I have some of the best averages ever for students in Latin I and Latin II. Their scores are solid and the results of their preparation is obvious. I even have one student whose work is practically impeccable. I didn't realize it until today, but she has scored a 100 (or better) on every single assignment. Wow! She makes me proud.

What is disturbing, though, are those students who receive a printout of their grades and they are surprised or upset that their averages are so low. When questioned as to why they received a 21 on the test or a 45 on the quiz, they readily admit that they did not study. More than once. Often. They don't write down their assignments. They don't take their books home. They don't study for their quizzes. They don't prepare their translations. Why, then, do they think that they should receive a higher grade? In what class are they receiving good grades for next to no effort?

After every marking period, I announce to my students, "If you're happy with your grade, keep on doing what you're doing. If you're not happy with your grade, you need to make some adjustments." Sometimes there are adjustments, and sometimes they continue to be shocked.

Wednesday, November 04, 2009

Aeneas Meets a Girl in the Woods

Aeneas and his surviving crew are shipwrecked somewhere in northern Africa. He and his right-hand man Achates set off to take a look around and see if they can find civilization or any other survivors. While stomping off through the woods, Aeneas comes across his mama in disguise.

Cui mater media sese tulit obvia silva
virginis os habitumque gerens, et virginis arma
Spartanae, vel qualis equos Threissa fatigat
Harpalyce, volucremque fuga praevertitur Hebrum.
Namque umeris de more habilem suspenderat arcum
venatrix, dederatque comam diffundere ventis,
nuda genu, nodoque sinus collecta fluentes.
I.314-320


Not knowing who this babe-in-the-woods is, Aeneas responds to her greeting,

"Nulla tuarum audita mihi neque visa sororum --
O quam te memorem, virgo? Namque haud tibi vultus
mortalis, nec vox hominem sonat: O, dea certe --
an Phoebi soror? An nympharum sanguinis una?"
I.326-330


One of the first reactions of my students concerning this exchange is that Aeneas has some pretty lame pick-up lines! Their feelings are that Mother Venus has been described in some fairly alluring terms and that Aeneas is trying (unwittingly) to hit on his mother!

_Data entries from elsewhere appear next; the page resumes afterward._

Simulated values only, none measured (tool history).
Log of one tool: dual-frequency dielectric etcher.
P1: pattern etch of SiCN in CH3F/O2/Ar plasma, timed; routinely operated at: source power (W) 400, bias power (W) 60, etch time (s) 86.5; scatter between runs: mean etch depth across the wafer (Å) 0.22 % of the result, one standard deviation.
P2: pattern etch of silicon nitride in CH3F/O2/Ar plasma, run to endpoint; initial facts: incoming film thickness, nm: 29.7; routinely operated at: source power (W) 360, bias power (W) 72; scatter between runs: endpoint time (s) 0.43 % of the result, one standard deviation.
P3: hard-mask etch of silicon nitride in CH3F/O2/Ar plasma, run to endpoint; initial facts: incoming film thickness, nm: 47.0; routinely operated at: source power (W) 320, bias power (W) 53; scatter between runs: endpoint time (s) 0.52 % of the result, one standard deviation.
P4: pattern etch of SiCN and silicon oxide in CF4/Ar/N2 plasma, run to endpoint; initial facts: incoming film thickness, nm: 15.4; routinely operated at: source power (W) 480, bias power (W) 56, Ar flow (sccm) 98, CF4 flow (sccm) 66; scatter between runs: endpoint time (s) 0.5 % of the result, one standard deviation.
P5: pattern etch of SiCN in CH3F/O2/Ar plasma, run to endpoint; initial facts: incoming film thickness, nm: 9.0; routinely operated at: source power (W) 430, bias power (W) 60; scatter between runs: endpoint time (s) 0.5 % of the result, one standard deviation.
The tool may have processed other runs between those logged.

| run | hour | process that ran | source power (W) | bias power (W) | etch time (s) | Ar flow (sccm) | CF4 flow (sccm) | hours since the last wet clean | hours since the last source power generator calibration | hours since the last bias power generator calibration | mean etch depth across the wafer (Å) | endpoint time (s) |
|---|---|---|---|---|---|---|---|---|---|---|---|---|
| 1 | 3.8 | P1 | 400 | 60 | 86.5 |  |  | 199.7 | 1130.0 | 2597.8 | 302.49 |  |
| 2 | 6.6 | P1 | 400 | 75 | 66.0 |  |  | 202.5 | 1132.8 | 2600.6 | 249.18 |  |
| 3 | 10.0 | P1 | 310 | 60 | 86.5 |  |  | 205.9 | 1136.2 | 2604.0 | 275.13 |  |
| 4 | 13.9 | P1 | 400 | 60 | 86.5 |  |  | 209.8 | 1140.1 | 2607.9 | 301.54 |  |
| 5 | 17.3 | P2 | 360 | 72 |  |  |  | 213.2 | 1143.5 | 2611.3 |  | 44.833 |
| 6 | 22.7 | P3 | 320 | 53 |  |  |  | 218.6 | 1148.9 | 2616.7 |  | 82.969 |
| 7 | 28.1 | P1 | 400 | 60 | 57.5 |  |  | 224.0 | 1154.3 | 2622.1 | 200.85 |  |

Is this Vergil's intention? Hmm... let's take a look. He describes Venus incognita as virginis os habitumque gerens (l. 315). He intends her to be a maiden and reinforces this notion later when Aeneas repeats the word in line 328. The focus is on her mouth (os, line 315) as a primary description by synecdoche. He continues a physical description with her shoulder (umeris, line 318), her hair blowing in the wind (comam diffundere ventis, line 318), and (gasp!) her leg exposed all the way up to the knee (nuda genu, line 320). Why would Vergil give such emphasis to her physical description, if he didn't wanted to paint this image of an attractive maiden bounding through the woods? She is Venus, after all, and deserves a description such as this. If we read this description as an intentional effort at allurement, this makes Aeneas words all the more provocative. He starts off by asking her with a plea (O, line 328) how he is to remember this encounter (quam te memorem, line 328), and he caps it off with the vocative virgo (line 328). Aeneas obviously is not aware that this is his mother, but he makes the assumption that she, based on her looks, is a maiden, not a puella, not a femina, not a mulier nor matrona. He then comments on her heavenly face (haud tibi vultus/ mortalis, lines 328-329) and her divine voice (nec vox hominem sonat, line 329). Again, why the emphasis on the physical? Finally, the weak pick-up line, O, dea certe (line 329). At least that's what my students think!

Sunday, November 01, 2009

Translating Cicero in Word Order

I have encouraged my students this year to read and translate their Latin passages in the order in which they appear, left to right. We have endured the "Yoda-speak" and seem to be making progress. After we translate in the word order, we do, of course, go back and "English it up."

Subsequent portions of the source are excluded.